Archived Story

Eliminating trash takes more than cans

Published 12:00am Sunday, July 1, 2012

Nothing says summer vacation like sun, sand, staying cool, swimming pools and … stacks of garbage?

That was the way it went recently as my wife and I took our two daughters, 2 and 4 years old, to do a little exploring of the great state of Ohio. We took a family vacation at Maumee Bay State Park on Lake Erie in the northern part of the state.

The weather was beautiful. The water was warm. The scenery was breathtaking. All in all, my family had a great time.

But one thing really surprised me: The sheer volume of trash left on the sandy beaches and in the parking lots of this public area that offers free recreational opportunities.
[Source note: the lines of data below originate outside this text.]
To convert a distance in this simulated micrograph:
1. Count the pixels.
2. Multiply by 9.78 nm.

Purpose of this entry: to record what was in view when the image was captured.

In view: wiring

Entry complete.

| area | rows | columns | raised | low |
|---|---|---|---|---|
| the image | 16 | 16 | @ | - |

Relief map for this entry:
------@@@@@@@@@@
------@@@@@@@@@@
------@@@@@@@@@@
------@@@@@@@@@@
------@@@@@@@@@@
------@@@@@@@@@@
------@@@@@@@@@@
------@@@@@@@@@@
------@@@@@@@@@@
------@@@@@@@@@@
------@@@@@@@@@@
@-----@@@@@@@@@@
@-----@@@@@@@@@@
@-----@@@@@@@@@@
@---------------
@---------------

I have always been disappointed and dumbfounded at the carelessness and lack of respect some people show for Mother Nature and the world in which we live.

Now, I’m not a tree-hugging environmentalist — although there is nothing wrong with that — but I do expect some serene beauty when in the great outdoors.

Even early in the morning the beach areas were littered with garbage from those who had enjoyed the sand a day before.

And I’m not talking about a piece of paper here or there. There were dozens of pop bottles. Countless fast food bags and boxes. Plastic bags. Cardboard. Old beach toys. And just general refuse.

It was very disappointing to me that some people who would come to the state park to enjoy the beautiful, natural environment show such little consideration for keeping it that way.

My 4-year-old even gets it.

“It’s not very nice to litter, Daddy,” she said as we picked up some of the garbage in our immediate area.

Then I looked around a little closer. Something caught my attention and raised an even more perplexing question: Where were all the garbage cans?

I looked all around the beach, the parking lot and the roads and didn’t see a single one.

That certainly is no excuse to litter, but it also explains why the problem may have gotten so out of control.

Then I saw a park employee diligently walking along the shoreline and through the parking lots filling 50 gallon trashcan after trashcan with all the waste that had been left behind.

Later, I asked a different employee what this was all about.

His sly smile told me it was going to be a funny story, but maybe not so “ha ha” funny.

“Well, we used to have trash cans,” he said. “It required a couple people to spend all day, every day going around emptying them. Then, as a way to save time, someone decided we should get rid of them and just have large dumpsters located periodically along the parking area.”

As he said this, I was looking around. I didn’t see any dumpsters either.

“Then, as a way to save money, someone decided we could just get rid of the dumpsters,” he continued with somewhat of an exasperated sigh.

Leave it to the government to make this type of decision.

So that’s the story of why there was far too much trash and far too few trash cans at the state park. Despite it all, Maumee Bay is still a beautiful place to visit and the employees work hard to clean it up as quickly as they can.

Hopefully one day we will, as a society, learn a lesson to start taking care of our natural resources.

Here in Lawrence County, we are blessed with organizations like the Lawrence-Scioto Solid Waste Management District, Ironton In Bloom, Operation TLC and other civic groups that do the best they can to help keep our region beautiful and trash free.

Imagine our summer vacations and trips to the beach if we would all start cleaning up our own messes and taking care of our planet.

That would be really cool in a whole other way.


Michael Caldwell is publisher of The Tribune. To reach him, call (740) 532-1445 ext. 24 or by e-mail at Follow him on Twitter: @MikeCaldwell_IT.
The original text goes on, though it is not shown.